Temporary File Management
FileStruct is designed to simplify the use of Temp Files in an application. The API supports creation of a temporary directory, placing files in it, Ingesting files into FileStruct, and deleting the directory when completed (or retaining it in the event of an error)
Garbage Collection
FileStruct is designed to retain files until garbage collection is performed. Garbage collection consists of telling FileStruct what files you are interested in keeping, and having it move the remaining files to the trash.
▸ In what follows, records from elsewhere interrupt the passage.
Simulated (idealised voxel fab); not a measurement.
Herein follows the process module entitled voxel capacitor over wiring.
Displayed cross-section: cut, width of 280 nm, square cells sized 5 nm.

Backup and Sync with Rsync
FileStruct is designed to work seamlessly with rsync for backups and restores.
Atomic operations
At the point a file is inserted or removed from FileStruct, it is a filesystem move operation. This means that under no circumstances will a file exist in FileStruct that has contents that do not match the name of the file.
No MetaData
FileStruct is not designed to store MetaData. It is designed to store file content. There may be several “files” which refer to the same content. empty.log
, empty.txt
, and empty.ini
may all refer to the empty fileData/da/39/da39a3ee5e6b4b0d3255bfef95601890afd80709
. However, this file will be retained as long as any aspect of the application still uses it.
Automatic De-Duplication
Because file content is stored in files with the hash of the content, automatic file-level de-duplication occurs. When a file is pushed to FileStruct that already exists, there is no need to write it again.
This carries the distinct benifit of being able to use the same FileStruct database across multiple projects if desired, because the content of file Data/da/39/da39a3ee5e6b4b0d3255bfef95601890afd80709
is always the same, regardless of the application that placed it there.
Note: In the event that multiple instances or applications use the same database, the garbage collection routine MUST take all references to a given hash into account, across all applications that use the database. Otherwise, it would be easy to delete data that should be retained.